Has the data scientist always been around?
Is data science really a new role or just a trendy Silicon Valley badge for something that was already there? Sooraj Shah investigates
The most talked about role in IT is the data scientist and at Computing we've asked what skills it takes to be the perfect data scientist, what the role actually entails, whether the lure of big money could attract the wrong type of candidates for the role, and the effect self-service analytics will have on existing data scientists.
But one thing we keep hearing is that data scientists are rare. At Computing's Big Data Summit in 2014, HP's Dan Wood suggested data scientists were like Yetis - not because of their hairstyles but their rarity. More recently Red Hat CIO Lee Congdon told Computing that the right candidates were hard to find because universities and colleges had failed to adapt to meet the needs of the enterprise.
And yet, could the data scientist role, like many other roles and buzzwords in IT, just be a new description for something that already existed?
Stephen Brobst, CTO of Teradata, believes that this is indeed the case in some industries.
"In financial services - either within market research or risk - they typically had those people, but the role is becoming more important now, and therefore [there is a lot of] hype, because the data is more available," he told Computing at Teradata Universe EMEA in Amsterdam.
Bill Franks, chief analytics officer at Teradata, believes that the role of a data scientist is determined by the tools that a big data specialist uses.
"So a data scientist might be using R or Python to code in against Hadoop, and a classic analyst like me might be using SAS and SQL on a large relational component," he said.
However, he believes that there has been a misrepresentation of the role, with the use of different tools having little to do with the task at hand.
"The fact that you're using a different programming language and toolset doesn't have anything to do with the underlying skillsets - it is like saying athleticism is different if I decided to play football or lacrosse - at the end of the day they both require a lot of the same athleticism," he said.
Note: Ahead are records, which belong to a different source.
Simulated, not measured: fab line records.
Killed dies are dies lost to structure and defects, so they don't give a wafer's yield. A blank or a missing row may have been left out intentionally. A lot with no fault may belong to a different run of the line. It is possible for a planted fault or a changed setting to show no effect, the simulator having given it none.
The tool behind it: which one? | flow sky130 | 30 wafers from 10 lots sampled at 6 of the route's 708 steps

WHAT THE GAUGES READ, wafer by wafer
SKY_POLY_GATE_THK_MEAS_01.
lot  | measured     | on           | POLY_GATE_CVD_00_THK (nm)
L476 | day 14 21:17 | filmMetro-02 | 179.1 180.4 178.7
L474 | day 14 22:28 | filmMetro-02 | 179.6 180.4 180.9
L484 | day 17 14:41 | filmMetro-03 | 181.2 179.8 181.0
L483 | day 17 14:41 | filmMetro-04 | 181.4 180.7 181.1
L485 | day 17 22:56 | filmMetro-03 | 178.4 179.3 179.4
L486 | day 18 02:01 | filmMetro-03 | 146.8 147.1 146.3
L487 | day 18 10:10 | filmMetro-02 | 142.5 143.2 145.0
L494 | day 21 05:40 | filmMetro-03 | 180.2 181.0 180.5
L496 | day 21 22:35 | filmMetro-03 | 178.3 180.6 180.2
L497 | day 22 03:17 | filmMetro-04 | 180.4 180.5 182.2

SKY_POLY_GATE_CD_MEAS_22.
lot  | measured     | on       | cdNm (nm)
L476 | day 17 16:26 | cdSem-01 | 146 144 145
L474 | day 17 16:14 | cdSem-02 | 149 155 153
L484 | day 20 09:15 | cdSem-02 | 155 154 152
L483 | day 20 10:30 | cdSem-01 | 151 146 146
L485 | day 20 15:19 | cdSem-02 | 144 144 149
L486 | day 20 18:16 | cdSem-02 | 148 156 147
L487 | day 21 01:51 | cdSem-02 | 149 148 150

And Franks suggested that this meant there was a bigger pool of talent to draw from than has been reported.
"When I've emailed people in the past about analytics positions, I wanted to know that they could code in some language to do analytics, so if you bring me someone who has been doing SAS for 15 years, and is really good with SAS, then although they would have a learning curve to be taught R, I wouldn't have any problem hiring them because I know they could do it," he said.
"If you know how to speak a language, to know another language is just a matter of translating it, you don't have to learn to speak again, you just have to translate it, and it is the same with programming languages," he said.
Franks added that he would also hire people with knowledge of R for a role in which they need to know about SAS.
Donal Gahan, head of management information at Vodafone Ireland, told Computing that he believes that the data scientist role has been around in the industry for a while, but said that the telecoms company's shift in strategy meant they had to formally hire someone to take up those responsibilities.
"What we're doing now is moving the team more into analytics and making [the data scientist job] a formal role within the team because we want to focus on doing the heavy analytics on the information as opposed to just reporting and BI; there is a lot more value if you have some strong people within the team that understand the data, the systems and that can derive value out of it," he said.
Responding to Red Hat CIO Congdon's view that the education system in the US has been slow to adjust to the rapid increase in demand from business for data science skills, Franks said he believes that many of the potential candidates for roles are just about to graduate.
"There are now dozens of degree programmes, masters and PhDs that are focused on business analytics, so there is a lot of demand but people are starting to graduate and over the next few years these analytics grads will fill those gaps," he said.
And in the meantime, he believes candidates with skills in SAS or other analytics tools can be trained to be data scientists.
"Before, he or she would have been called an analyst, a statistician, or a data miner - a number of things that analysts have been called, and I've been called all of those things," he said.
But Franks conceded that there are differences between a data scientist and a business analyst.
"A business analyst can code a little SQL, use some visualisation, use a classic BI tool, but it's very simple queries and standard report focused, and that's different to what we're talking about with data scientists, analysts and statisticians - people that can get really deep into the code. It's the deeper skillset as opposed to the general one that we're talking about," he said.
Brobst, however, suggested that data scientists need to understand experimental design, statistics and technology - but they don't necessarily have to be a programmer. He said the key personality trait for data scientists is curiosity.
"Two year olds always ask ‘why, why, why' and data scientists are the same - this is the personality trait I want to see in them, those who want to know why generally make good data scientists," he said.